How was your experience furthering your craft with AnimSchool?
Animschool was great, the instructors are all working in the industry so they are all kept up-to-date with the latest software and skills.
It was also really inspiring and motivating to be in a class with other aspiring animators all over the world. I've had many classmates that I look up to and learned so much from in the process.
How has SIDM helped you on your exciting journey?
SIDM laid down the important foundation for me to even begin this journey. The technical skills I've learnt throughout my three years allowed me to be competent at Cum Creative and ultimately enabled me to juggle schooling and working at the same time.
Having a good grasp on the software allowed me to be able to animate without having troubles navigating Maya, and I feel like this is a huge oversight to many 3D animators.
The lecturer that impacted me the most was Mr. Carlos. I came into the course with no background in arts (I was a pure science student in secondary school) and his guidance helped me hone my foundation in art.
I went from a person who didn't really know how to draw to someone who is decent enough. He gave a lot of assignments and practices and constantly encouraged me along the way. His teachings and his words of encouragement have stuck by me ever since. Till this day I feel incredibly blessed to have learnt from him.
What advice would you have for your SIDM juniors/ young artists?
Don’t be distracted by fancy tools, flashy advanced tips and tricks you see others pull off. Focus on your foundations first. It's often the most important.
Many people often jump into animating a complicated scenario (i.e fight scenes etc), but I encourage you to focus on the foundations first. It's often the most important thing.
With strong foundations, you can make a simple bouncing ball feel alive, and that will be far more impressive. From there, you can build up step by step and feel an exponential growth in your development.

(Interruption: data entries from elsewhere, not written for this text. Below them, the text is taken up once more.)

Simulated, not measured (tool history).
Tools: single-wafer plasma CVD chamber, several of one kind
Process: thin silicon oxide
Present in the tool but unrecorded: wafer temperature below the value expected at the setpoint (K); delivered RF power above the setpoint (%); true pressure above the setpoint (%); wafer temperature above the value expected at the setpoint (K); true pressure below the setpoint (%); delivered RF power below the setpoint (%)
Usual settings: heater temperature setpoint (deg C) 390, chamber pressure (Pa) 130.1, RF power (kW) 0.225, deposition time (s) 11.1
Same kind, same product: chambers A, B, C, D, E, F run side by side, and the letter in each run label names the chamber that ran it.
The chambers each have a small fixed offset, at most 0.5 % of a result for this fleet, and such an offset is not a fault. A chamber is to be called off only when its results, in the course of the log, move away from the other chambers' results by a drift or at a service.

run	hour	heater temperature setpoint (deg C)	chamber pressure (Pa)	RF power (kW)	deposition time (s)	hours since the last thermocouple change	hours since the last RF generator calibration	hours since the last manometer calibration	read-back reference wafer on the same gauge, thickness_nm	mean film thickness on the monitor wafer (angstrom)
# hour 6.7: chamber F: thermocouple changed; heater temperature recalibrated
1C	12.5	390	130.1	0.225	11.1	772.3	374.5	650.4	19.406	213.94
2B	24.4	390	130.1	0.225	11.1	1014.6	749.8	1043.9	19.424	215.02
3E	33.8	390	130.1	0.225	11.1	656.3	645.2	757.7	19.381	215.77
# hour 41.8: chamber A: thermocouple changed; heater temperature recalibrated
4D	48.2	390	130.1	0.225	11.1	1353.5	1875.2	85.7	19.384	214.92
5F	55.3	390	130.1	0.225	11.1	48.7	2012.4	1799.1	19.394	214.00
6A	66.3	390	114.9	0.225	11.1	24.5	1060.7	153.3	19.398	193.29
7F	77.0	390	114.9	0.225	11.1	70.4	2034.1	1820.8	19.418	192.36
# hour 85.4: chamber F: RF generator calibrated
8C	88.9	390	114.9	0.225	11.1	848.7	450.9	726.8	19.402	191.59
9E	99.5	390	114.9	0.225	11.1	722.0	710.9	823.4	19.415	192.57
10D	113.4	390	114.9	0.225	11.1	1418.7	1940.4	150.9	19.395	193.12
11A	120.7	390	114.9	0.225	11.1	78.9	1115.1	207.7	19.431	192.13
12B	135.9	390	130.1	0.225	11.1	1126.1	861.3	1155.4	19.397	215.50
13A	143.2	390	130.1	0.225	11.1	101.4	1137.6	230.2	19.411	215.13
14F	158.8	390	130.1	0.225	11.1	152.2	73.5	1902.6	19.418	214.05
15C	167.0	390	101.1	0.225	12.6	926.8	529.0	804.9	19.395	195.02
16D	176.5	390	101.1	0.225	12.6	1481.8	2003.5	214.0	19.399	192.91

On the contrary, if you're doing something too complicated for you to handle at the start, you may end up feeling discouraged after and in turn hinder your confidence.
What advice would you have for the ones who are always considering working overseas?
Do your research first. Everything from the places you want to work, to the country you are going to live in. That being said, go out and explore with an open mind, take in the new experiences and appreciate everything around it, good or bad.
Map out your goals and think about the many ways you can take to achieve it.
Beyond that, it's all up to your own effort and believing in yourself that you can do it.
Do you think going to university is necessary to get a job in the industry?
The short answer is no. But there’s more to this and it varies with each individual.
Employers will be able to recognise your ability and potential if your skills are of industry standard, regardless of your paper qualifications.
There are many artists who drop out of college upon receiving a job offer.
Attending university or not has its pros and cons.
Besides training your skillsets, studying at a university increases your likelihood of meeting like-minded individuals and building connections which will be beneficial down the road.
Having a degree also gives you an edge over others in Visa application to work in places like the US.
Will you return to Singapore and benefit us with your experience in the local industry?
As I’m still relatively early on my animation journey, I cannot say for sure when, but I would like to return to Singapore at some point, perhaps to teach.
Lastly, where will you go on from here?
I look forward to honing my skills and becoming a better animator every day.